Friday, June 17, 2011

Heat and Fire (and a Walmart Parking Lot)

Stating the obvious, it is hot in Texas--and dry.  The extreme drought conditions are visible across the state, endangering habitat, and the livelihood of those that live off the land.  For the rest of us, the three digit temperatures are simply miserable.  As a good friend of mine says, there are two ways to find cooler temperatures—go north, or go up; in elevation, that is.  
And so the rick-man and I headed north, ready to get out of the Texas heat, and excited to begin a long dreamed-of road trip to the great northwest.  We would seek cooler summer temperatures, great hikes, and new species of birds within our binocular view.  (And I have some self-imposed botany challenges in mind, per former blogs.)
But first we needed to drive out of Texas.  That would mean pulling the Airstream for two long days, through hot, dry conditions, hoping our tow vehicle would handle the 10,000 pounds of trailer, air conditioner, and three digit ambient temperatures. 
With Colorado our first goal, we pointed ourselves toward the Raton Pass of northeastern New Mexico.  This pass is the favored route, by many a Texan, destined toward Colorado summer vacations. We’ve tried the Oklahoma and Kansas route in past years, and my saying that the Oklahoma roads are bumpy is a polite understatement.  So the northwest Raton passage was our goal, and off we headed toward Ft. Worth, Wichita Falls and Amarillo.   As we left the Upper Gulf Coast, driving through central Texas, we watched the temperatures climb.  With a first day’s planned stop at a roadside RV park just south Ft. Worth, we soon realized that it would be a miserable night.  Very late afternoon we reached our goal, but the ambient temperature was still above 100.  Stopping was not a reasonable option. 
And so we headed toward Wichita Falls, with a first intentional nighttime drive with Airstream in tow.  Surely the temperatures would drop, and the Airstream’s air conditioner could meet the challenge of cooling off our condo on wheels.  (For those readers that are not RVers, expecting an RV’s air conditioner to drop the temperature 20+ degrees, from an extremely hot starting point, is asking for a miracle.)
Without going into detail, let’s just say that a communication failure between the female driver, the male passenger (with phone) and the RV park attendee (recipient of phone call) caused us to arrive in Wichita Falls after 11:00 p.m. without clear directions to the RV park.  

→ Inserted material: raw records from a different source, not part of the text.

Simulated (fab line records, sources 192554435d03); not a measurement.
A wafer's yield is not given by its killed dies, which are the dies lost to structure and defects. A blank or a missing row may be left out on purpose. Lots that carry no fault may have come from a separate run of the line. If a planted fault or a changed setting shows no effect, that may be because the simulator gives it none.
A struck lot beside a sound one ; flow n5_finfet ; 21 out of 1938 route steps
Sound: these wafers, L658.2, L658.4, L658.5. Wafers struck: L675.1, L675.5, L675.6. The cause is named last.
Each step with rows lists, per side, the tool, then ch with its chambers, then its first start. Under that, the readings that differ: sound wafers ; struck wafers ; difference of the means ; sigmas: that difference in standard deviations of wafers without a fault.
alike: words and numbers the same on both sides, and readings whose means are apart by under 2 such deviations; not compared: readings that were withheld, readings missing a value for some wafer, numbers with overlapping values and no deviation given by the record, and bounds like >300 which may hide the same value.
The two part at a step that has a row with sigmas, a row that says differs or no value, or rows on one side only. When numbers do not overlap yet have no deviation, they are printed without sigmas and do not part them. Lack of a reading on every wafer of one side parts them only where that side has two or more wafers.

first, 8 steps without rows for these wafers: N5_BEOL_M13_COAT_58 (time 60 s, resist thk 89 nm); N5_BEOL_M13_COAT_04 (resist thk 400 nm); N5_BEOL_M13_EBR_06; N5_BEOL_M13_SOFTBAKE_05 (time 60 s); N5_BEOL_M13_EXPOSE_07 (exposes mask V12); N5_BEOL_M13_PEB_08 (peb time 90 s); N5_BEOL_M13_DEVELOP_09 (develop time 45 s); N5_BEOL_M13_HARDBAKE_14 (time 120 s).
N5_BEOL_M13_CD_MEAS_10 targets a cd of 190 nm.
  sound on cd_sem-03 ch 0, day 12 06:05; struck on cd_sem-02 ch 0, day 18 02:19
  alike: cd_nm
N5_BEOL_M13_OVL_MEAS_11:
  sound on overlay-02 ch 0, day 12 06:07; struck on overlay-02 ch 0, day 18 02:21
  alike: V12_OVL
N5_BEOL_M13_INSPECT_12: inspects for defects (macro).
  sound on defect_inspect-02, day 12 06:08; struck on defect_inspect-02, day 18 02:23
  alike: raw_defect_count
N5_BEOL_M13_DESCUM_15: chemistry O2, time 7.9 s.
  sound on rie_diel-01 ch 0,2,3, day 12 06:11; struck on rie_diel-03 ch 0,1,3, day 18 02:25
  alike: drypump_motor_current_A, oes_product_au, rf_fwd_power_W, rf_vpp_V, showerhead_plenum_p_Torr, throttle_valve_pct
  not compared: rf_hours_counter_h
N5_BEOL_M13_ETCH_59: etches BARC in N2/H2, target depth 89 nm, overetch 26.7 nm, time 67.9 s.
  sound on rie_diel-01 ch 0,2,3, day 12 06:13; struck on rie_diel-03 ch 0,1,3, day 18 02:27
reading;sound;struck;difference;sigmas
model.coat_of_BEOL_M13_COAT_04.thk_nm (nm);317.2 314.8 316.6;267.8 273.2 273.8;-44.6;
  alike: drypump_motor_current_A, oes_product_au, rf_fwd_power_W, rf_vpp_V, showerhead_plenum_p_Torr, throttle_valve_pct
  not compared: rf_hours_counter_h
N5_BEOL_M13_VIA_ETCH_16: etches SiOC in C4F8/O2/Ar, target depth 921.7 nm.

I drove around Witchita Falls for 30 minutes. (in rain and lightning!) No attendee was going to answer the phone at 11:00 p.m. and the website’s map, visible on the tiny screen of a smart phone, was, at best, missing critical details.  

And so the first night’s adventure began when I stopped at a Walmart parking lot, somewhere around midnight, and sat in the Airstream with no air conditioning, no lights, and no water.  The temperature was close to 90 degrees inside the trailer, with windows open.  And those that know the rick-man and me are aware that we were already operating under serious fault scenario conditions by arriving anywhere at midnight, much less a Walmart parking lot. 
The rick-man has an amazing skill that I have never come close to acquiring:  instant sleep.  As he slept, I sat and listened to the sounds of the Walmart parking lot:  our parking lot neighbors, the 18-wheelers, stopped for the night with diesel generators “humming” to provide the driver a cool cab bed for the night; the comings-and-goings of middle of the night shoppers, mostly young twenty-somethings with a surprising number of children in tow.  

And at four a.m. EXACTLY, the sound of ALL the shopping carts gathered from the parking lot by a diligent young Walmart employee.  You know the sound of shopping carts crashing into each other as they are mated into a long snake-like chain.  I looked out the Airstream’s front window and watched the Walmart employee create long snakes of shopping carts, listening to the crash of metal on metal, with each additional cart’s mating.  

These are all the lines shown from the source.